How to do inner products between different k

Maybe it is worth to understand how SIESTA is computing macroscopic polarization of dielectrics (via the geometric Berry phase) as implemented in the subroutine KSV_pol?

In siesta it is calculated using the matrix elements $phi_i(r-r_i)dkr*phi_j(r-r_j) + HC$ to get a phase on the orbital. Then subsequently it is the determinant of some overlap matrix times the wavefunction coefficients (not fully correct, but along these lines).

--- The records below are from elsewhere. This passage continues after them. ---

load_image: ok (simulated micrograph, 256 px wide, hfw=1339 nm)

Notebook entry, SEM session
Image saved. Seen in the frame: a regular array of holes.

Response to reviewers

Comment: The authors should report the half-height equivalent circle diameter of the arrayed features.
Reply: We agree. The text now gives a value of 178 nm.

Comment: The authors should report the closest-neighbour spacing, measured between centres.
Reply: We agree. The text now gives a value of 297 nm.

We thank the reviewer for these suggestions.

I would say this path is not feasible in sisl due to the matrix elements not being calculate-able in a fast way.

<k1(n) | k2(m)> = k1.state[n, i].S[i, J].((k2.state_sc[m, J]).T)

But I think this is equivalent to <k1|S(k2)|k2>, right? S[i, J] * k2[m, J] == S[i, J] * exp(2j*pi * k2 @ isc(J)) * k2[m, j] or am I wrong here?

You are right, they are equivalent…

Here is a little script exploring this for the non-ortho case:

import sisl
import numpy as np

geom = sisl.geom.graphene()

H = sisl.Hamiltonian(geom, orthogonal=False)
H.construct([[0.1, 1.5], [[0, 1], [2.7, 0.3]]])

k = np.array([2/3, 1/3, 0])
es = H.eigenstate(k)
es_ext = np.concatenate([np.exp(2j * np.pi * k.dot(isc)) * es.state for _, isc in H.geom.sc], axis=1)

s = es.inner(es, diag=False)
s_ext = es.state.conj().dot(H.tocsr(-1).dot(es_ext.T))
assert np.allclose(s, s_ext)

ev = np.diag(es.state.conj().dot(H.tocsr().dot(es_ext.T)))
assert np.allclose(ev, es.eig)

k2 = np.array([0, 0, 0])
es2 = H.eigenstate(k2)
es2_ext = np.concatenate([np.exp(2j * np.pi * k2.dot(isc)) * es2.state for _, isc in H.geom.sc], axis=1)

s21 = es2.inner(es, diag=False) # using S(k2) from es2
s12_ext = es.state.conj().dot(H.tocsr(-1).dot(es2_ext.T))
assert np.allclose(s21.conj().T, s12_ext)

s12 = es.inner(es2, diag=False) # using S(k) from es
assert not np.allclose(s12, s12_ext)

A note, you shouldn’t use tocsr. When you start using NC/SOC what you want is Hk(format='sc'). I have just fixed so one can use format=‘sc’` for gamma-point.